Letting prisoners vote 'not going to make a huge amount of difference'

The head of a penal reform group says letting prisoners vote is the right thing to do, but won't make much difference to the makeup of Parliament.

A Green Party Member's Bill hopes to restore prisoners' right to vote. Up until 2010 inmates serving sentences under three years retained the right to vote - that was stripped by then-National MP Paul Quinn's Electoral (Disqualification of Sentenced Prisoners) Amendment Act.

National and ACT voted for it, while Labour, the Greens, the Maori Party, Progressive and United Future were opposed.

Howard League for Penal Reform chief executive Mike Williams says prisoners should be given this right back.

"It's just a movement towards being a more normal life. It's a very small movement, and we have had sentenced prisoners voting in the past."

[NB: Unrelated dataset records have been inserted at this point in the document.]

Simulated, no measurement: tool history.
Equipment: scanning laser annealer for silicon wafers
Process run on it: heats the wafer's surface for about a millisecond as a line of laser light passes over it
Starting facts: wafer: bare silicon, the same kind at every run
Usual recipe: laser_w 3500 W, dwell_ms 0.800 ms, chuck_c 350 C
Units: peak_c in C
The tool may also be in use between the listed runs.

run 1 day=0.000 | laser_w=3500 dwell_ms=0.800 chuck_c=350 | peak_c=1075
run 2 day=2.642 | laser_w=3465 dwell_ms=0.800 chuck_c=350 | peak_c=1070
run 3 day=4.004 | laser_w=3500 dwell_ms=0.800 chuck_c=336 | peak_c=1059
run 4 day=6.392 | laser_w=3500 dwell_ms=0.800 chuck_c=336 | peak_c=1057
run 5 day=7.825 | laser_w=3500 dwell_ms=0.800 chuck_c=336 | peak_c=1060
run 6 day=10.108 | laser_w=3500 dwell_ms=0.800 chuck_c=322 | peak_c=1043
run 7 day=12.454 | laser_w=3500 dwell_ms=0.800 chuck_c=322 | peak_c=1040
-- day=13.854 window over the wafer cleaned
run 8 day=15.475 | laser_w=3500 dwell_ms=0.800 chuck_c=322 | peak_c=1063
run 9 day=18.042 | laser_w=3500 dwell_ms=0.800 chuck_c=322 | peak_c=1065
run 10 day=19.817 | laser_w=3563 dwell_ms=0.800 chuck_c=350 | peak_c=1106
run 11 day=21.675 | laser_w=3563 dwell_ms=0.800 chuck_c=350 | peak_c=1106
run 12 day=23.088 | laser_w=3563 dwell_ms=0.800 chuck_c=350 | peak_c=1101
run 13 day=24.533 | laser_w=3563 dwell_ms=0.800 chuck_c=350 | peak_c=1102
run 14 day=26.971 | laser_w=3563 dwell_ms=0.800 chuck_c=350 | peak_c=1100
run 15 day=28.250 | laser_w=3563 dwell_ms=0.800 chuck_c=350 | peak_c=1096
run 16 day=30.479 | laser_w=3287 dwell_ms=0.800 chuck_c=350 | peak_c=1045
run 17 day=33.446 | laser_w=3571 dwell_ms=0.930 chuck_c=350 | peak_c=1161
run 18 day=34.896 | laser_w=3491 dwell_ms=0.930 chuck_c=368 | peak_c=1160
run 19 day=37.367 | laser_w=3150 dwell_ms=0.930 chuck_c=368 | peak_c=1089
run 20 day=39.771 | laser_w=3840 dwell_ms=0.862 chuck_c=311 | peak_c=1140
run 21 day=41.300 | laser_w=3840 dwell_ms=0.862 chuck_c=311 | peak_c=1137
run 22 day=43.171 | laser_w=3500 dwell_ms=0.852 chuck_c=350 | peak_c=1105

He says it'll add only 7000 more votes, so won't have a big impact on who gets into Parliament and who doesn't.

"The jail population it's about 10,000 - 3000 of those are remand prisoners who [already] have the vote, so it's not going to make a huge amount of difference."

National leader Simon Bridges is dead against letting prisoners vote, no matter how small the effect on Parliament.

"You do the crime, you do time. It's pretty simple, isn't it?" he told The AM Show on Monday.

"You go to prison, you lose some freedoms - and one of them is voting. Golriz Gharhaman might want to go to prisons for votes - I don't. 

Māori roll changes questioned

Mr Williams disagrees however with the part of Golriz Ghahraman's Bill which would allow voters of Māori descent to change roll type at any time, rather than just once every five years.

"Swapping people from one roll to another will become an electoral strategy - in my view a very negative one."

Golriz Ghahraman
Golriz Ghahraman. Photo credit: The AM Show

The Bill would also lower the electoral threshold to 4 percent, from the current 5 percent, as recommended by an Electoral Commission review of the MMP system conducted in 2012.

"New Zealand proudly has a strong democratic system, our MMP system is rightly representative," Ms Ghahraman, who scraped in on the Green Party list after the special votes gave her party an extra seat, said on Sunday.

 "In saying this, there is definitely room for improvement to ensure we have the best democratic system possible and that access is fair."